Tuesday, February 25, 2014

Something

Anything.

That's what I wanted to write about. Even if it's only because haven't written about that precise topic in quite some time, and I find this exercise to be useful in boosting my productivity. Or that's the hope, at least. Otherwise, I'll probably just sit around feeling like I'm producing the exact opposite:

Nothing.

But Nothing really doesn't get the praise it properly deserves, now does it? Its integral form, zero, is the fundamental basis of all mathematics, and the entire state of modern politics can be summed up as two sides treating every topic as a part of a zero-sum equation.

Whatever.

I can't draw up the mental interest to focus any train of thought into a full fledged discourse, so I'll just let this ramble on. Wandering prose, unless prose is supposed to be some type of poetry, in which case this'll just be rhetoric.

I could probably chalk it up to boredom. If I was more dramatic, I'd be liable to chalk it up to something more ominous sounding, like depression. If I was a bit more full of myself, maybe I'd chalk it up to something more existential and fanciful, like hyperconsciousness. Maybe I'm all of those things, but I'm too committed to being noncommittal to snatch up one of those terms. To declare. To settle.

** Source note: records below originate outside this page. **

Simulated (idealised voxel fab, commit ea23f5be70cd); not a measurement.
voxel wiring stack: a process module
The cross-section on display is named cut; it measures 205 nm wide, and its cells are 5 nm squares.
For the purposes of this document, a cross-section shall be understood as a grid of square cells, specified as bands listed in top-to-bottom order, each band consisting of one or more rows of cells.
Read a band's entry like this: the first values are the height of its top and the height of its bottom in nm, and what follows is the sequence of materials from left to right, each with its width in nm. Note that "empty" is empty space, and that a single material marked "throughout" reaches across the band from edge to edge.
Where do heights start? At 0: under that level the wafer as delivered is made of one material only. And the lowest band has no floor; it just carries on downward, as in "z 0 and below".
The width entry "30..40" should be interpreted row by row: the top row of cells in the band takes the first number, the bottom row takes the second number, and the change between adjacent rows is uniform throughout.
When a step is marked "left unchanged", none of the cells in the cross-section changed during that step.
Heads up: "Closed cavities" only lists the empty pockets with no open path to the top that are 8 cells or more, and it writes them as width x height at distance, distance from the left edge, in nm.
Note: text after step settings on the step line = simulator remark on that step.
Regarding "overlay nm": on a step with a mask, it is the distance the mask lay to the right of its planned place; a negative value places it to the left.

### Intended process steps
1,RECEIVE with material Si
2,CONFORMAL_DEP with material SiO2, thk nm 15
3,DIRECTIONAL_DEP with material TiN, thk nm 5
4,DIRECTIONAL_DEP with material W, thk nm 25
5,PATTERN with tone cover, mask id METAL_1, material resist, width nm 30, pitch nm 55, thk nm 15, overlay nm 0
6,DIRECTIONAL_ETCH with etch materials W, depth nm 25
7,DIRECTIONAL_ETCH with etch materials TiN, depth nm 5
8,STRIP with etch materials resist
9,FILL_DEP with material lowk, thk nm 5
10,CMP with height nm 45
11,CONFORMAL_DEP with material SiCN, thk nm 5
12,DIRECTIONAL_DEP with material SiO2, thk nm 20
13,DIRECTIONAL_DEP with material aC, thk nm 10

Is it really settling, though, to settle on reaching for something of grandeur? Even something as spectacular as, say, deciding to travel to the moon, carries the stigma of "settling". Why not travel the earth? Why not learn how to fly in one of those spacey squirrel suits? Why not keep all your options open? Even if keeping your options open means that you only ever dream, couldn't you try to make the case that a thousand unfulfilled dreams can carry the same weight of one properly realized, if only for the romanticism of it all?

Probably not. They make motivational posters against stuff like that, and famous people get paid to be quoted saying things that discourage against that. I'm sure Michael Jordan, or Steve Jobs, or Ghandi, or someone influential like that made a career out of talking people out of not doing anything, probably.

But still.

Being bored, or depressed, or hyperconscious, or whatever, gets a bad rep. Probably not hyperconscious, since that sounds entirely too pretentious to not be thrown around by people who think entirely too much of themselves. But the others, negative emotions, or even the express lack of positive emotions, a state of blankness; nobody wants that. Nobody wants you to be like that. They all want you to be a cheery, productive member of society. It's what's "best" for you. Mostly because they say so. Or because it says so; society, that is. That amorphous blob of shared consciousness that simultaneously tells you that it knows what's best for you while imploring you to embrace your own individuality and ignore others telling you that they know what's best for you. You're the one who truly matters in the equation. Society says so.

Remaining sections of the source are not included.